Over the past year, I’ve managed to find and read a lot of comics by Matt Kindt, writer and artist. They tend to use a very simplified cartoonish style (similar to Jeff Lemire, in fact), but also use the space of the page and the use of colors and timing for some fascinating stories. Here are a few:
Pistolwhip was a graphic novel Matt Kindt did in 2001 with Jason Hall for Top Shelf. It was about various detectives and criminals and it was followed by two additional stories: Mephisto and the Empty Box and Pistolwhip and the Yellow Menace.
The stories are very much a combination of pulp fiction and film noir, with a meta-textual element of a pulp radio drama that, in fact, describes exactly what is happening or has happened or will happen. Time, in fact, gets confusing, because the story moves back and forth, so a close reading is in order.
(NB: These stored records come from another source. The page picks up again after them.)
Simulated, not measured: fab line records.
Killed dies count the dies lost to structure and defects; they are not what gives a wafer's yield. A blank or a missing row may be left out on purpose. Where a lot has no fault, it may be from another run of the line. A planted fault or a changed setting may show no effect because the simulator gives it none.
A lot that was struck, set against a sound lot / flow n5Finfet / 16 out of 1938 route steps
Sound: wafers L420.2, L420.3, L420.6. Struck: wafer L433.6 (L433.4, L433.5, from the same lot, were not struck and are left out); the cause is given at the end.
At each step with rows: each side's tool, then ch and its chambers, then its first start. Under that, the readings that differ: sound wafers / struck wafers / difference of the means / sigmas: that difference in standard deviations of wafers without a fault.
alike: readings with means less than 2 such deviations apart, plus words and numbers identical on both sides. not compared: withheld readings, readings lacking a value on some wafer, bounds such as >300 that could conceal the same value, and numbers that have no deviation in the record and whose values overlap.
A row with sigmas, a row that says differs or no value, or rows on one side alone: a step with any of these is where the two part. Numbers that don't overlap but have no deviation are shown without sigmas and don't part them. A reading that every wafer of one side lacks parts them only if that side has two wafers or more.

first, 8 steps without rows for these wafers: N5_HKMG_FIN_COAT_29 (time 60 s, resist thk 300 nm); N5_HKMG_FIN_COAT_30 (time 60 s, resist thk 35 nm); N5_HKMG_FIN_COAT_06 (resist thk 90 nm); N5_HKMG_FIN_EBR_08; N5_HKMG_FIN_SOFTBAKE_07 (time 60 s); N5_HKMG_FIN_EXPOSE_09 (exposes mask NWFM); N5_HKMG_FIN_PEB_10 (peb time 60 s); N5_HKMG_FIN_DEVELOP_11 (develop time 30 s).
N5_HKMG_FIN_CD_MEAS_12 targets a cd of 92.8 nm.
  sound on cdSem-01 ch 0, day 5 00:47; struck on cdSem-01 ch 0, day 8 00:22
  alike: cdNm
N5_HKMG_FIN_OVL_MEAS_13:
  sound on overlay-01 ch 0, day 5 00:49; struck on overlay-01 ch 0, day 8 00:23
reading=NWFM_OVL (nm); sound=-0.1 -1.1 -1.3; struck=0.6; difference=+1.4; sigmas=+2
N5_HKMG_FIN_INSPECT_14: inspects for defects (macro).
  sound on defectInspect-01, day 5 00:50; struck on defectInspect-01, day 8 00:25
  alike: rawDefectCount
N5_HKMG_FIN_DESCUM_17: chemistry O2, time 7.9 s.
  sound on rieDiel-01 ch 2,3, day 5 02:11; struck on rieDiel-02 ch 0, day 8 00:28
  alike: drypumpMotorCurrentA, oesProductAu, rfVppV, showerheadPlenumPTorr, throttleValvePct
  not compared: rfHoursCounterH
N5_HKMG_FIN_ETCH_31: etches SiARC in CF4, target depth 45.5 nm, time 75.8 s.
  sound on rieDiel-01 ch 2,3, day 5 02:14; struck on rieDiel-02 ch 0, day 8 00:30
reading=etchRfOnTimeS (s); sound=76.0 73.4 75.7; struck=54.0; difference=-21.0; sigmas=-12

Last year, Dark Horse put out The Complete Pistolwhip which collects all three stories. I would definitely recommend them, as I am a huge noir and pulp fiction fan and they contain a lot of interesting and fascinating characters.
2 Sisters, published in 2004, was the beginning of Kindt’s “Super Spy” series set during World War II. The story itself was about Elle, a young woman who comes to London to become an ambulance driver, who is then recruited by the OSS to be a spy.
Like the rest of the Super Spy stories (first released as a series of webcomics, then collected into a book), it’s filled with twists and turns.
The Super Spy comics were released from 2006 to 2007 and they contained more stories from various spies during the War. Throughout them all, you can see Kindt playing with more and more comic book “tricks” — playing with time, playing with the space of the panels and the layout of the pages. This panel is a great example. A female spy is telling her handler that her cover has been blown, but she can’t say it out loud...so she does it by the way she dances:
Revolver is a Vertigo Comic that Kindt did in 2010. This is going to get sort of complicated, so here goes:
Sam lives in a boring world with his boring job, until one day when the world just...breaks down. Everyone declares war on everyone else, society breaks down, cities are bombed, and everything quickly devolves into chaos.
And then Sam wakes up and it’s the same day, only it’s back to being boring. And then he wakes up again, this time in the choas-world.
Sam now lives in two worlds: the safe world, with his boring job, and the dystopia world, where he’s on a road trip with his boss to find out what happened.
Revolver plays with structure a lot and it’s really good at it. It’s also Kindt’s first foray into science fiction, which he would later perfect with MIND MGMT.
And now we come to the most recent and probably best: MIND MGMT, a series from Dark Horse that Matt Kindt did from 2012 to 2015, with one additional series (called New MGMT). It’s also quite possibly Kindt’s magnum opus — it’s certainly his longest work.
The story starts with an entire plane of people losing all of their memories. Two years later and this is still unexplained, but Meru, a true crime reporter badly in need of money, decides to write a book about it and goes off to investigate the plane and those on it.
What she finds is that there was one missing passenger, “Henry Lyme,” and her search for him will lead her to a strange organization called Mind Management. I don’t want to reveal any twists, because there are a lot and they are good.
The story twists and turns and goes into directions I couldn’t even predict. Kindt also includes a lot of ancillary information, with every issue coming with “backmatter,” additional information that provides more story for one of the side characters. And each page comes with a message along the side that combines to form another story. Time and space are played with, panels and panel formation are experimented upon.
It’s very, very good.
Kindt has other stories out there that are good: Red Handed: The Fine Art of Strange Crimes is a First Second book that came out in 2013 and is a very good film noir story. Currently, he’s doing Dept H for Dark Horse, while also writing a variety of books for Valiant, including Unity, Rai, Ninjak, and Divinity (of these, I would say Ninjak is probably the best, since he continues his spy stories combined with pulp fiction - Colin King is literally an MI-6 agent who is also a ninja).
But these are the books that I hardily recommend.